NASA is scaling up its number of eyes in space after announcing a new slate of partnerships with the commercial smallsat crew on Monday. The seven contracts are worth up to $476M collectively and will procure imagery and data across the Earth’s surface in a variety of wavelengths and observation styles over the next five years.
The awardees:
- Airbus DS Geo, an Airbus subsidiary collecting optical imagery
- Capella Space, an SF-based startup with a synthetic aperture radar (SAR) constellation
- GHGSat, a greenhouse gas emissions monitoring startup using hyperspectral sensors
- Maxar Intelligence, which spans optical and SAR imagery
- PlanetIQ, which tracks weather using a GPS-radio occultation (RO) technique
- Spire Global ($SPIR), operating radio frequency (RF) sats to track maritime, weather, and aviation patterns
- Umbra Lab, a super-high-res SAR company
NASA’s seven contract recipients received their awards through the agency’s Commercial Smallsat Data Acquisition Program. Under this program, researchers and scientists who follow the companies’ user agreements will be able to gain access to a new and wide-spanning batch of data to pull from.
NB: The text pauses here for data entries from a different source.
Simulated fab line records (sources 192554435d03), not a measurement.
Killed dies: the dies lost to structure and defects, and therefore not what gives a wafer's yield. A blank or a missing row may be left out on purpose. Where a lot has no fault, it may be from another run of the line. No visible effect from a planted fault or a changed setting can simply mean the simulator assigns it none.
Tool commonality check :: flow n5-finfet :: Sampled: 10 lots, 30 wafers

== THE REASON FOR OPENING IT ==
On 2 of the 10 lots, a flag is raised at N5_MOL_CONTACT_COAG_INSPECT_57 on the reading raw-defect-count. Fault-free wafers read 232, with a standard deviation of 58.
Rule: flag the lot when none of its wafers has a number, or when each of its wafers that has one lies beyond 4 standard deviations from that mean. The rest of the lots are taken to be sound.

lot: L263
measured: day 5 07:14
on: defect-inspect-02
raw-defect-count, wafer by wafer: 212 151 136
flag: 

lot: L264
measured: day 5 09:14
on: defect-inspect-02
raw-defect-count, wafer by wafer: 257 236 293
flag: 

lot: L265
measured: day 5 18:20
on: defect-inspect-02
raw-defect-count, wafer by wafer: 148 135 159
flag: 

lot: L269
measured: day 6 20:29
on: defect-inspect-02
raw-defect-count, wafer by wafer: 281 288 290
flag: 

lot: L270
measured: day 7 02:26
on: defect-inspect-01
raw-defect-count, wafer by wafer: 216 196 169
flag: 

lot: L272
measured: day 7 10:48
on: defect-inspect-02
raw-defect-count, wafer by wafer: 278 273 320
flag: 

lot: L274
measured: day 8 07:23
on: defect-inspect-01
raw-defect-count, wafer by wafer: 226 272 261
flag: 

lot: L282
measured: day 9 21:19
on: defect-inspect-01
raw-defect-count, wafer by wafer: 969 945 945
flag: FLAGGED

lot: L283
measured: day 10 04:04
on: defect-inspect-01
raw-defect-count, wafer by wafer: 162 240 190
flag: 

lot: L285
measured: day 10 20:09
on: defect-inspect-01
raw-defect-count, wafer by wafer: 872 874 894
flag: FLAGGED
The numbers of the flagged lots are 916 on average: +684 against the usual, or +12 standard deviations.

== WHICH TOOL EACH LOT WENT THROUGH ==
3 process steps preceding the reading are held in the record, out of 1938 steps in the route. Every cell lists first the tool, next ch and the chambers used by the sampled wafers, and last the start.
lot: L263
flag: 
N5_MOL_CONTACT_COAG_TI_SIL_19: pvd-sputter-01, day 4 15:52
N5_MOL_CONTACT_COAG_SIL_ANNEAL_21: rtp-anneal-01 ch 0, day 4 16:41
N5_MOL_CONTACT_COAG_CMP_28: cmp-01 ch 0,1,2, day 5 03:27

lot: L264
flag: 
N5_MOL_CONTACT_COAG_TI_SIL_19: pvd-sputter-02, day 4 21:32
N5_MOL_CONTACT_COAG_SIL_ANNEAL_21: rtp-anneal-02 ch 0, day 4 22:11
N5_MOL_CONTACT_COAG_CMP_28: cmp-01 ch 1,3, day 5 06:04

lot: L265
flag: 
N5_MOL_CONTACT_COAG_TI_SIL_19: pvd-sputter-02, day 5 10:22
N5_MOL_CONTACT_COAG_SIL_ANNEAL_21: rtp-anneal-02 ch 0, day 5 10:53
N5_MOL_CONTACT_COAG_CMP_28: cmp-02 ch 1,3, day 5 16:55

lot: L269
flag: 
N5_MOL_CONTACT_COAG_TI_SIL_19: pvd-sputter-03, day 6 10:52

The upshot: NASA has been slowly handing the reins of data collection to commercial sensors over the last decade. This batch of contracts is the latest to bring “higher resolutions, increased temporal frequency or other novel capabilities” to the agency’s own data, according to the NASA release.
The shift to procuring higher-quality observations from the commercial sector rather than trying to collect it in house is only expected to increase as the agency’s legacy missions retire.